College campus from scratch

August 11, 2010

Big things are happening in Aliso Viejo, Calif. Construction of the first new, private liberal arts college to be built from the ground up in the last 25 years was completed, just in time for the fall semester.

Situated on 103 acres in Orange County, the $220 million campus for Soka University of America (SUA) includes 18 buildings, providing more than 750,000 square feet of learning, living and public space. The campus was master-planned and designed by New York City-based Hardy Holzman Pfeiffer Associates (HHPA) and Santa Monica, Calif.-based Summit Architects Inc. Swinerton Builders of San Francisco was construction manager and general contractor, while the Los Angeles office of Ove Arup & Partners provided the structural, mechanical and electrical engineering services.

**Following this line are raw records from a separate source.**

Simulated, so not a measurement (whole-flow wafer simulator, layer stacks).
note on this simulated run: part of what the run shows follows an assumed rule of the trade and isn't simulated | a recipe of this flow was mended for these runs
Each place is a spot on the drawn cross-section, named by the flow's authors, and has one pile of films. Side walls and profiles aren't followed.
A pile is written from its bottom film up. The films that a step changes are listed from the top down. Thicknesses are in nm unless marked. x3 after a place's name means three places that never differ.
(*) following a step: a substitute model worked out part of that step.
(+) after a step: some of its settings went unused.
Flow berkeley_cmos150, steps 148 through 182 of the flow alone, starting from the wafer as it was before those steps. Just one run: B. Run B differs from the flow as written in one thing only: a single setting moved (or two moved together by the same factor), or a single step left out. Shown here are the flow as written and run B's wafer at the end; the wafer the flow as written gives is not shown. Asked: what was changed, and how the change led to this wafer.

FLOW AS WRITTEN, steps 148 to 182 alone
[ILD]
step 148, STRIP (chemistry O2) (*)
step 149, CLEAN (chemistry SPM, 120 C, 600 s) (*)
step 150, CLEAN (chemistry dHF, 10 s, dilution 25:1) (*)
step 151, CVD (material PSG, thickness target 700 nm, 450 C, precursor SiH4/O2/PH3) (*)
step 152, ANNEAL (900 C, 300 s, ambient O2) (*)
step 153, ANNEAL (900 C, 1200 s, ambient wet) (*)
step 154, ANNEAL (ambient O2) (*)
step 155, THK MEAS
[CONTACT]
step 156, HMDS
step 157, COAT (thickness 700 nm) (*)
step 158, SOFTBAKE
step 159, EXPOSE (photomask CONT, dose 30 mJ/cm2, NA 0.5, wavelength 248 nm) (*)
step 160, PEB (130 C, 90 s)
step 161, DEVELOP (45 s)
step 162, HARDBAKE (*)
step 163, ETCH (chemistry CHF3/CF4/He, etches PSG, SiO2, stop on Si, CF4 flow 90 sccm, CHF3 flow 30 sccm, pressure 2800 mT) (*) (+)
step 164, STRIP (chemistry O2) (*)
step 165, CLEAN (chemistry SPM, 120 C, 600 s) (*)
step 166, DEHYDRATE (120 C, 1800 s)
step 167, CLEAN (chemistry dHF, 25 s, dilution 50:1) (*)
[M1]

The master plan for SUA capitalizes on the natural topography, with buildings sited to mirror existing landforms much like a Mediterranean hilltown. A loop road defines the campus core, limiting traffic and parking to the perimeter. Surrounded on three sides by 400 acres of wooded parkland, campus facilities have been clustered toward the center of the site. According to architect Norman Pfeiffer of HHPA, this allows for easy pedestrian travel and encourages student-faculty interaction through the creation of formal and informal public spaces, while allowing for more than 50 percent of the site to remain open space.

The campus features numerous plazas, courtyards, paseos and overlooks, as well as a man-made lake — the first vista seen by visitors to the campus. Outside gathering areas are wired to provide students access to the Internet, the campus intranet and library/information systems.

Mediterranean village

Contemporary interpretations of Mediterranean-style buildings, terraced within the scenic hilltop terrain, are constructed of smooth, hand-troweled plaster with Italian travertine and American cherrywood detailing, heavy timber eaves, copper flashing and gutters, and terra-cotta roofs and chimney pots. The 18 buildings are clustered to encourage student and faculty dialogue, and are intersected by small plazas, terraces, gardens and colonnades.

The 124,000-sq.-ft. Daisaku and Kaneko Ikeda Library serves as the gateway to the university, with a grand stair that leads into the campus via a monumental arch. Behind the library are two four-story academic buildings that together house classrooms, seminar rooms, lecture halls, student lounges, student team workspaces, conference rooms and administrative offices.

Serving as link between the residence halls and the academic core, the student center building will be constructed in phases to reflect the growth of the student population. Tiered steps leading up to the four-story facility from the academic core are designed to encourage impromptu meetings and to serve students as a place to interact and socialize between classes. An open-air plaza allows for "marketplace" activities, outdoor dining and receptions.

Housing exists close to, but apart from, the academic core, and is arranged around courtyards and terraces. The first phase of student housing accommodates approximately 470 students in eight residence halls.

The most distinctive structure is the 60,000-sq.-ft. Founders Hall student services building, which faces the university's man-made lake. It incorporates a 54-ft.-diameter double-dome atop a 10-story-high atrium. The dome's exterior shell is constructed of lightweight, prefabricated concrete and clad with 3,750 pounds of copper. The interior shell is constructed of prefabricated gypsum with articulated, architectural coffers. Dome lighting incorporates state-of-the-art fiber optics, both on the interior and exterior. Moreover, the building's lakefront entrance is enhanced by an 18-ft.-high-by-195-ft.-long stone belvedere.

With the judicious placement of the buildings, the campus is planned to feel complete, even during initial stages. Fully built, SUA will serve as many as 1,200 students. Future phases include additional classrooms, laboratories, administrative offices, residence halls and a 2,000-seat performing arts center.